Thus, either the HTML response is syntactically invalid, or the response content type wasn't set correctly. Assuming that your website validates and that you're using JSP/Servlet (after judging your post history here), you basically need to add the following line to the top of your JSP:

<%@ page pageEncoding="UTF-8" %>

That's all. It will automatically set both the response encoding (so that the server knows which encoding to use to write the characters to the byte stream of the response) and the encoding in the Content-Type response header (so that the client knows which encoding to use to read/display those characters from the byte stream of the response). For more background information you may find this article useful.

BalusC
+7  A: 

There's no such thing as a "UTF-8 string" in Java... there are just strings, which are always in Unicode. (They're effectively always UTF-16.)

You can have a byte array which is an ISO-8859-1 encoded form of a string (or UTF-8 or whatever) but it doesn't make sense to have a string with an encoding.

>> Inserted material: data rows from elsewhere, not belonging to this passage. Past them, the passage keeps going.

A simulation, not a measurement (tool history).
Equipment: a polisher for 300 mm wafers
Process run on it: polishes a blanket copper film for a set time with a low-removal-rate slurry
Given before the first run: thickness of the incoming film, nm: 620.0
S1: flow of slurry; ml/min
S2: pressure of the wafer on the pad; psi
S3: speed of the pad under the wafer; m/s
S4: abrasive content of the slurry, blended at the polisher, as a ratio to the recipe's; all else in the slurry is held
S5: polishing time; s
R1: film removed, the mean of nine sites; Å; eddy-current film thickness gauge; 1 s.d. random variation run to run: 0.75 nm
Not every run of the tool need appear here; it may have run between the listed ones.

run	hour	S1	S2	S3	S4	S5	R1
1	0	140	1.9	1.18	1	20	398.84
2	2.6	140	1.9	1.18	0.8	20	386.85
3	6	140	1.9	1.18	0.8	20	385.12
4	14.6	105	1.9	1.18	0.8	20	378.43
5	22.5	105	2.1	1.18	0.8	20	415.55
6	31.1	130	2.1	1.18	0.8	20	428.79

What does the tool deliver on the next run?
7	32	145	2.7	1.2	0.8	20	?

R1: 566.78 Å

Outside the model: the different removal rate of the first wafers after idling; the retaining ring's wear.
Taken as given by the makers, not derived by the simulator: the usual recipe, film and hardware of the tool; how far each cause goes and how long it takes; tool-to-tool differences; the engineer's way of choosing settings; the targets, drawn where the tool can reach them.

If you've read a string with the incorrect encoding somewhere, the correct thing to do is fix the code which reads the string, rather than trying to decode/encode the data from the string form later.

If you could give more information about the problem, we can probably give some more useful advice.

Jon Skeet
The string is from a RSS feed that is in UTF-8, and I want to show in in a HTML page that uses ISO 8859 encoding
Derk
@Derk: Then all you need to do is make sure that you *read* the RSS feed as UTF-8. That will get the correct data into the string. Assuming you're using a framework which knows about encodings for the HTML, you should just be able to write out the data... although obviously there are lots of characters which simply aren't covered in ISO-8859-1. (Do you have any particular reason not to write out the HTML in UTF-8 as well? That would be a better plan in general, as then you can cover all Unicode characters.)
Jon Skeet
I'm using the rssutils.jar library, but I can't find a way to set the source encoding.
Derk
@Derk: I'd expect it to automatically detect it, to be honest. How are you giving it the RSS?
Jon Skeet
The problem could be the RSS feed. The data is in UTF-8, but this: <?xml version="1.0" encoding="ISO-8859-1" ?> is in the feed. Firefox shows the it in the right encoding by default (utf-8) but Internet Explorer for example doesn't
Derk
@Derk: given that specification, it's actually an **error** interpret the content as UTF-8. In that case two wrongs might make a right, but those producing the broken XML should still be punished.
Joachim Sauer
@Derk: Joachim is absolutely right. The file is basically lying to you. Contact the provider and see if you can get it fixed.